AWS Certified Data Engineer – Associate (DEA-C01) — Question 245
A company stores Apache Parquet files in an Amazon S3 data lake. The data lake receives thousands of files from multiple sources every hour. The files range in size from 50 KB to 100 KB.
The company is evaluating the implementation of Apache Iceberg tables for the data lake. The company is using AWS Glue Data Catalog as part of the evaluation. The company needs a solution to optimize query performance in Iceberg. The solution must ensure that Iceberg table performance does not degrade when more files are added over time.
Which solution will meet these requirements?
Answer options
- A. Use an AWS Glue job to compact the files into a standard size of 512 MB at the end of each day. Run an AWS Glue crawler to update the Data Catalog.
- B. Configure the Data Catalog to automatically compact the files every minute.
- C. Configure Iceberg table properties to enable automatic compaction based on thresholds for file size and the number of files.

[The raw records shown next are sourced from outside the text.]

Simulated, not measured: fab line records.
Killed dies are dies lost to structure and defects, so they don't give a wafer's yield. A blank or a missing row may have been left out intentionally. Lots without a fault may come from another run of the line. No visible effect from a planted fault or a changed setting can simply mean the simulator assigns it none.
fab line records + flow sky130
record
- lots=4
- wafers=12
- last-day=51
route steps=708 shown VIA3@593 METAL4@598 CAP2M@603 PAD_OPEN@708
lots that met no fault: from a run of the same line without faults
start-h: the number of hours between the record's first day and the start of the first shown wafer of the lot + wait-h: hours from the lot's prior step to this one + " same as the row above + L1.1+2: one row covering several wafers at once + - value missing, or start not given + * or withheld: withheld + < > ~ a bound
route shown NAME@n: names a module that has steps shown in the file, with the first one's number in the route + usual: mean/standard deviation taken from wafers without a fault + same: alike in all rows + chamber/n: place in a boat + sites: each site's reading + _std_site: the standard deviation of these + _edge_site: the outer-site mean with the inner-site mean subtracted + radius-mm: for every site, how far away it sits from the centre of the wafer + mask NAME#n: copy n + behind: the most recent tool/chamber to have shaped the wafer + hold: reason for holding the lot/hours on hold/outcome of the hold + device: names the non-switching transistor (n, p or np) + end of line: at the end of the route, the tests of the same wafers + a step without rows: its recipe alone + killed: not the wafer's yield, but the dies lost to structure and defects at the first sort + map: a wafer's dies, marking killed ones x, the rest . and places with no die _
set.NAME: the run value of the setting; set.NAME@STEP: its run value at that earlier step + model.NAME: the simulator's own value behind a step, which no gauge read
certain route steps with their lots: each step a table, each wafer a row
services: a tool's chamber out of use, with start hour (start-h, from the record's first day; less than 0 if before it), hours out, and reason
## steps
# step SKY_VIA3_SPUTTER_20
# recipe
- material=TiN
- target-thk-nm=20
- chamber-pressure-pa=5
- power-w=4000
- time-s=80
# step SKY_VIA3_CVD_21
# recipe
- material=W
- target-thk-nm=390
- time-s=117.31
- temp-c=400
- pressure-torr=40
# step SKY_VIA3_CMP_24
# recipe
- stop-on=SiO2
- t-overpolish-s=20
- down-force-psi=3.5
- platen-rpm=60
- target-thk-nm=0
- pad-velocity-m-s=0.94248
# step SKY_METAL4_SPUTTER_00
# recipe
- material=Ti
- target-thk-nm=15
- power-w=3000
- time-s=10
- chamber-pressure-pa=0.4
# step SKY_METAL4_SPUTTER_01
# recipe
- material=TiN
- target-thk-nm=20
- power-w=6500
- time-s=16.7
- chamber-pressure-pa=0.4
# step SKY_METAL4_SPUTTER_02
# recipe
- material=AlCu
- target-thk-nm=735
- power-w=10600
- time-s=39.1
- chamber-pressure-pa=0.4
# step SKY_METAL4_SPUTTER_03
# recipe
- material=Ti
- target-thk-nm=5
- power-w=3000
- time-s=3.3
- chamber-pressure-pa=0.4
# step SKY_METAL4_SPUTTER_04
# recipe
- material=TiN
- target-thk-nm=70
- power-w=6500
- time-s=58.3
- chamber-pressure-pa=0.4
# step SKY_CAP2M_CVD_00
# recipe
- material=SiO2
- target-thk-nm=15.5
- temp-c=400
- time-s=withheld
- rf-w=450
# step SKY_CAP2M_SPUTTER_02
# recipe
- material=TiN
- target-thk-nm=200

- D. Implement a partition strategy in Amazon S3. Run an AWS Glue crawler to update the Data Catalog every 5 minutes.
Correct answer: C
Explanation
Option C is correct because configuring Iceberg table properties for automatic compaction based on thresholds helps maintain optimal performance as files are added. Option A involves daily compaction which may not be timely enough, and Option B's frequent compaction could lead to unnecessary overhead. Option D focuses on partitioning but does not address the critical need for compaction, which is essential for performance optimization.